Details: Factory K Code
Engine: 289HiPo V8
Transmission: 4-Speed Manual
This is a 1966 Ford mustang convertible factory k-code with a 289 Hi-Po motor, 4-speed, GT package and air conditioning!
Every once in a blue moon you come across a car that is what would be considered the holy Grail of that specific model. In this case we are talking about a car where Ford built only built perhaps 100 in 1966. This car is more rare than any 1966 Shelby Mustangs built. Out of those 100 or so cars, most were fastbacks and coupes and very (very) few were convertibles. This is one of those cars.
This is a factory built Mustang convertible matching numbers K code, 4-speed, GT package, and air-conditioning. The car has been sitting for the last 15 years and has recently been purchased from an estate, fully serviced by our shop and is ready for the next owner.
This is truly an amazing and rare opportunity to find an all matching numbers K-code car. Original door data tag and 25 years in the k-code registry show this car to be a survivor with one repaint. A nice driver indeed!
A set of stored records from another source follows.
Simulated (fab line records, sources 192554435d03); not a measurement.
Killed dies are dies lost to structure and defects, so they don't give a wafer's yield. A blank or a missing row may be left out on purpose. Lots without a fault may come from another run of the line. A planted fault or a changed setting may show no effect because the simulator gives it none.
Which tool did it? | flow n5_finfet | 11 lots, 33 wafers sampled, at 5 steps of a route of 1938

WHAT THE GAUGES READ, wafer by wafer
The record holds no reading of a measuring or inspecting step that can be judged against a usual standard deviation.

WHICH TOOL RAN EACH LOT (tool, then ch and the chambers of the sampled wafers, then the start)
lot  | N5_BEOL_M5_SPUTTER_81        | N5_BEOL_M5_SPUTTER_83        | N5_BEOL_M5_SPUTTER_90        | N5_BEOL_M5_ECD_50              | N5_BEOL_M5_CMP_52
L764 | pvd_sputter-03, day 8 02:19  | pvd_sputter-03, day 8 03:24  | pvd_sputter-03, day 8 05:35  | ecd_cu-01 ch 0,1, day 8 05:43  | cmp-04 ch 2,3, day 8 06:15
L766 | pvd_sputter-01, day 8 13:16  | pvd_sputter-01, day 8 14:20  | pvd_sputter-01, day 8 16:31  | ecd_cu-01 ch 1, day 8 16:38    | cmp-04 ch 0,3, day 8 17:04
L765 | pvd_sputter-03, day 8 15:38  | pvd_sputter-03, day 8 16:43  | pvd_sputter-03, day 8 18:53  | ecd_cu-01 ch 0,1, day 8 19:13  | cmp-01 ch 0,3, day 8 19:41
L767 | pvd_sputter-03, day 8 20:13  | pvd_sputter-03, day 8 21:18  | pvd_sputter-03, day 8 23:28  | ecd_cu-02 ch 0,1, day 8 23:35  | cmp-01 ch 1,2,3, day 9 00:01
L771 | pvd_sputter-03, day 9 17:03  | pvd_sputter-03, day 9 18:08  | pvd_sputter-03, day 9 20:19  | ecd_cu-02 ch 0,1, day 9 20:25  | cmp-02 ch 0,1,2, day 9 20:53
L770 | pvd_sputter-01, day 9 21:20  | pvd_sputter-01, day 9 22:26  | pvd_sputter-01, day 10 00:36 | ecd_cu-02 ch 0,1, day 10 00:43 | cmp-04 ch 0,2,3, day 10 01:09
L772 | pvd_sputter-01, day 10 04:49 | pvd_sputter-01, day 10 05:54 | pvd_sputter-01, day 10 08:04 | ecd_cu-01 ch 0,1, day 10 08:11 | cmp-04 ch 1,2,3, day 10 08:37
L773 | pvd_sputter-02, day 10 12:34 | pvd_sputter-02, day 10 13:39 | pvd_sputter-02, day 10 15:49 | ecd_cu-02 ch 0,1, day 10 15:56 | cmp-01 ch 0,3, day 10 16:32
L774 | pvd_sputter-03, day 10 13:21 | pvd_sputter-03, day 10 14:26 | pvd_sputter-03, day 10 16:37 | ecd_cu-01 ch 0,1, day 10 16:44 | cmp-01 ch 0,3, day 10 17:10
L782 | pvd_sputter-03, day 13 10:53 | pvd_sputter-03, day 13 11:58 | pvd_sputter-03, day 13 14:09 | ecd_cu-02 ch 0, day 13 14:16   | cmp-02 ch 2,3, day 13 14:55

One of the most rare and most desirable of all mustangs, including the Shelby’s, this factory correct convertible is equipped with the legendary high performance 289 K code V8 and 4-speed makes this one of the most unusual and rare HiPo in existence.
The K-code high-performance engine, known as the (HiPo 289) was first introduced in 1963, and it found its way into the Fairlane and Comet.
Carroll Shelby knew that the spunky V8 was the perfect engine for his new 1965 GT350, and the good folks at Ford were happy to oblige. Ford wanted the Shelbys to dominate the track and street, which only served to energize the Mustang mystique. Ford also wanted Mustang buyers to check the rambunctious, solid-lifter “K” engine as an option for any of the Mustang body styles — the humble coupe, racy fastback or sporty convertible.
Out of the box, the K-code 289 made 271 horsepower (306 in the modified Shelbys) — ever so near the one-horsepower-per-cubic-inch milestone that Chevrolet hyped so much. The K-code 289 made its power without the help of a supercharger or fuel injection.
This engine was Fords best naturally aspirated small block, and it simply pumped out the ponies effortlessly, with plenty of torque and throttle response. Even today, the K-code engine is noted as one of Fords most illustrious achievements.
The Mustang enjoyed a sales curve that most automotive CEOs would envy — especially today. However, the K-code Mustangs never sold at the same pace as other V8 models. The power plants available in the 1965 through 1967 models were plentiful enough that most buyers simply did not check off the somewhat pricey K-code as an engine option.
As it was, the 289 engines came in the C-code 2-barrel carb and the A-code 4-barrel carb. Most buyers simply ordered (or purchased off the showroom floor) the 4-barrel-optioned 289 if they were seeking a more thrilling driving experience. By 1967, Mustang buyers could opt for the big-block 390.
So amid all the hype and excitement over big-block horsepower offered in all the American muscle cars, the 390-ci engines ended the HiPo 289’s run in the Mustang.
In total, it is thought that only 13,231 K-code Mustangs rolled off the line from 1965 through 1967 (for all years and body styles). There is no specific breakdown for total K-code production by body style until 1967. While 13,231 cars may sound like a lot, it’s actually quite low compared with the nearly 1.7 million Mustangs sold through 1967. By the breakdown, Ford sold 7,273 in 1965, 5,469 in 1966 and a paltry 489 in 1967. The number of K-code convertibles produced is widely agreed to be staggeringly low. Less than 1% of 1% of convertible production!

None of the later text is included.